BRUSSELS - With little discussion and a unanimous vote, Adam Opel AG's supervisory board appointed Gary Cowger as the new chairman of GM's German subsidiary.
The quiet proceedings marked the end of more than a year of internal turbulence and restructuring of GM's European operations.
According to a source at Opel, Opel's unions helped its management get more independence from GM Europe and GM International Operations.
Opel's unions hold 10 of the 20 voting seats on the supervisory board.
They had threatened to block Cowger's appointment, leading to months of talks with executives in Detroit and Zurich.
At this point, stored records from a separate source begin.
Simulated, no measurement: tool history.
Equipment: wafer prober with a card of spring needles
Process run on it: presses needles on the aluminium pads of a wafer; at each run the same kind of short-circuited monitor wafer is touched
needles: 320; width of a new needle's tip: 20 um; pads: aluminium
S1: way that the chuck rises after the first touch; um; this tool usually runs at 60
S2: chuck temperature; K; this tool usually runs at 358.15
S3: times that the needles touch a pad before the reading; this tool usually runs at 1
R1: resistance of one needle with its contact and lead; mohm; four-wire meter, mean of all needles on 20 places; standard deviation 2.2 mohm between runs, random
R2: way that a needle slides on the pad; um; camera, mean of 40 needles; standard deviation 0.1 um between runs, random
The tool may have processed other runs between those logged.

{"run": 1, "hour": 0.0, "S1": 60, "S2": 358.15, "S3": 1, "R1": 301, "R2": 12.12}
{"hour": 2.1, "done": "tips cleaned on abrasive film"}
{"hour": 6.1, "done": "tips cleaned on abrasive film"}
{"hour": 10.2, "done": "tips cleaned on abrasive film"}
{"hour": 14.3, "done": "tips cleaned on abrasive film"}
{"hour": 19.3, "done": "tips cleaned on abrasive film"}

The unions extracted promises from GM that Opel management will have the resources to improve its products and maintain and strengthen its German identity.
GM Chairman Jack Smith personally met members of the supervisory board during his trip to Europe in April.
He had been worried about the problems at Opel, and he promised in January to spend more time in Europe. Smith agreed to transfer GM International Operations from Zurich to Detroit.
Hans Wilhelm Gaeb, chairman of the Opel supervisory board, hinted at the behind-the-scenes negotiations between Opel and GM when he announced Cowger's ap-pointment.
He called the unanimous vote 'a remarkable act of unity' made possible only because of 'cooperation between GM and its employees.'
Sources said Gaeb led the discussions and acted as a mediator between labor and management.
Rudolf Mueller, chairman of the Opel General Works Council and vice chairman of the supervisory board, praised Jack Smith for taking 'seriously the wishes and concerns expressed by employees.'
He thanked Smith for his personal involvement 'in efforts to improve coordination between Adam Opel AG and GM Europe.'
Cowger, 51, was due to assume the top job on 19 June, the day after Opel's 1997 re-sults were to be released at the annual financial press conference in Frankfurt.
The event would be the final formal appearance for David Herman, 52, who leaves the chairman's post after six years.
Herman will move to Moscow to become a GM corporate vice president for Russia and all the markets of the former Soviet Union.